# The dreaded G0715P aligment issue.



## Cygnus A (Mar 25, 2016)

I am new to woodworking, and have sunk more money into this hobby over the past year than I care to admit (especially having not produced much of anything yet). 

Anyways, I was trying to stay within a certain budget early on and picked up the Grizzly G0715P table saw. I had read about alignment issues but those discussions seemed to be several years old with claims from users and members that the alignment issue has been corrected. 


I got mine in September of last year and have struggled with getting smooth/even/consistent cuts. I attributed this to my noobness, and invested even more funds on alignment tools, gauges, etc.. I spent hours on several occasions aligning all parts of the saw, only to make things worse. The dial gauge was showing near perfect alignment, yet my wood was still burning and getting stuck between the fence and blade (dangerous!). 


Stupid me. I failed to check the actual alignment issue others were having. Sure I could align the blade statically, but whenever the blade height was adjusted, the rear kicked out as much as .25" of an inch (measured near the top. So it was probably double that at the horizontal center of the blade). This discovery changed everything. I dug up all of the old threads on the subject and sure enough, my saw exhibits the exact same problem. 


Something else that came out of my alignment investigation is that the riving knife is not vertically parallel to the blade. Meaning the little L-bracket it is attached to is not at a true 90 degrees. 


I've been in contact with Grizzly and they want me to perform alignment a certain way. Was anyone successful with aligning the blade per their instructions? Basically, they said not to align it at full height, loosen the rear trunion and hammer it forward.


----------



## laxin213 (Jan 25, 2013)

I heavily considered this saw before buying a much cheaper delta 36-725. 

On grizzly website a reviewer has this issue (I think) and he hoisted the assembly and filed out a pair of the trunion mounts (4/5 star review). What a pain in the a$$ he used an engine hoist. He also had a riving knife issue too. 

http://www.grizzly.com/products/10-...e-Polar-Bear-Series/G0715P?utm_campaign=zPage


----------



## woodnthings (Jan 24, 2009)

*a thread started here ....*

http://www.woodworkingtalk.com/f12/ridgid-tablesaw-shifting-alignment-problem-77449/

The Rigid and Grizzly had the same issue...... :surprise2:


----------



## Cygnus A (Mar 25, 2016)

I am shocked they continue to sell this model. I guess enough people do not notice for them to bother?


----------



## Steve Neul (Sep 2, 2011)

There should be only two potential problems. First make sure the blade is parallel with the saw table. You may need to lay a straight edge such as a level against the blade and measure the space between the miter gauge slots at front and back. If that checks out then the problem is with the fence. It's tightening down with an angle to the left. It should be adjusted to where it's parallel with the saw top too. There should be no friction between the blade. I can cut short pieces with my table saw and the blocks will just sit loose between the running blade and the fence.


----------



## Cygnus A (Mar 25, 2016)

Steve Neul said:


> There should be only two potential problems. First make sure the blade is parallel with the saw table. You may need to lay a straight edge such as a level against the blade and measure the space between the miter gauge slots at front and back. If that checks out then the problem is with the fence. It's tightening down with an angle to the left. It should be adjusted to where it's parallel with the saw top too. There should be no friction between the blade. I can cut short pieces with my table saw and the blocks will just sit loose between the running blade and the fence.
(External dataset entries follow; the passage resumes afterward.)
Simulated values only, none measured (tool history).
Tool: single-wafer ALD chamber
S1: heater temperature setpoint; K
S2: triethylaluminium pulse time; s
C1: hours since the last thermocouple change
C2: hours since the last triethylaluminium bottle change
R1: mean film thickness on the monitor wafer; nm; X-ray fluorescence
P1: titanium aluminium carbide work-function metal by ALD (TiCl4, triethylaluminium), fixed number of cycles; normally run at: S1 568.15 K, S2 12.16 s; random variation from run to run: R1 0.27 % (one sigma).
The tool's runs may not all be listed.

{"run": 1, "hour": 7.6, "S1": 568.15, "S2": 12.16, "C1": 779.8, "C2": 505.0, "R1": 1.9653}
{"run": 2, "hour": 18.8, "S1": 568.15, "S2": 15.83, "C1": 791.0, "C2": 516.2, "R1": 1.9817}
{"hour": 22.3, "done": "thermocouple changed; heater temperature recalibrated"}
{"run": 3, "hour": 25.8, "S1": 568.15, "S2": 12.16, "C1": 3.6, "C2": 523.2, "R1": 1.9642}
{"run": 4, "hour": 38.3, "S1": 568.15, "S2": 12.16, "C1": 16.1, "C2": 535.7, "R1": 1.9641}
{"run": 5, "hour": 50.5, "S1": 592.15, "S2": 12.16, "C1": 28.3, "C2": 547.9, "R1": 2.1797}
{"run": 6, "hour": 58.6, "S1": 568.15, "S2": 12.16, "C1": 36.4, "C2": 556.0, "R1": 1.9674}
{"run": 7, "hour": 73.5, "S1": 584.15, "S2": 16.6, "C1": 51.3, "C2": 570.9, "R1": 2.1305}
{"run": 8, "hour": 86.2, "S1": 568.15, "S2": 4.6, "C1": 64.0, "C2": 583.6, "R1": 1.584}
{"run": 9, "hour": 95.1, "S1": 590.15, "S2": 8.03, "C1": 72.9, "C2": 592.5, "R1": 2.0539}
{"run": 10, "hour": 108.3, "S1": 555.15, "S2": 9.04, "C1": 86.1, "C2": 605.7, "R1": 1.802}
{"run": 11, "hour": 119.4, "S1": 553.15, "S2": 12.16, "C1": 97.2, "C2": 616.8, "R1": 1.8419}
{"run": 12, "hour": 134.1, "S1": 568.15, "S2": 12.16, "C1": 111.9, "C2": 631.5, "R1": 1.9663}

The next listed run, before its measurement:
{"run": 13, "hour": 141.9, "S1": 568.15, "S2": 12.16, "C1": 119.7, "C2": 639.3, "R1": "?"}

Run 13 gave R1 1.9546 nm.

Read my post more carefully. I can align the blade to withing .002" of an inch. However whenever I move the blade up or down it kicks out at the back side by up to .030" of an inch causing severe misalignment. This is a known issue with particular model based on comments going back to 2012. Apparently they never fixed the issue. My saw is being returned and I am going to upgrade to one of their cabinet saws.


----------



## Steve Neul (Sep 2, 2011)

The difference is less than 1/32". While I agree it's unacceptable for a saw to deflect that much it should cause the problems you are describing. Usually a good new blade burning the wood is caused by the fence not aliened with the table. It might be a combination of both.


----------



## FrankC (Aug 24, 2012)

There is a video that explains how to overcome that problem, by Grizzly I believe, it is a matter of shimming under the trunnion mounts as well as just moving them so blade is parallel to miter slots.

Some time ago there was a link to the video on here.


----------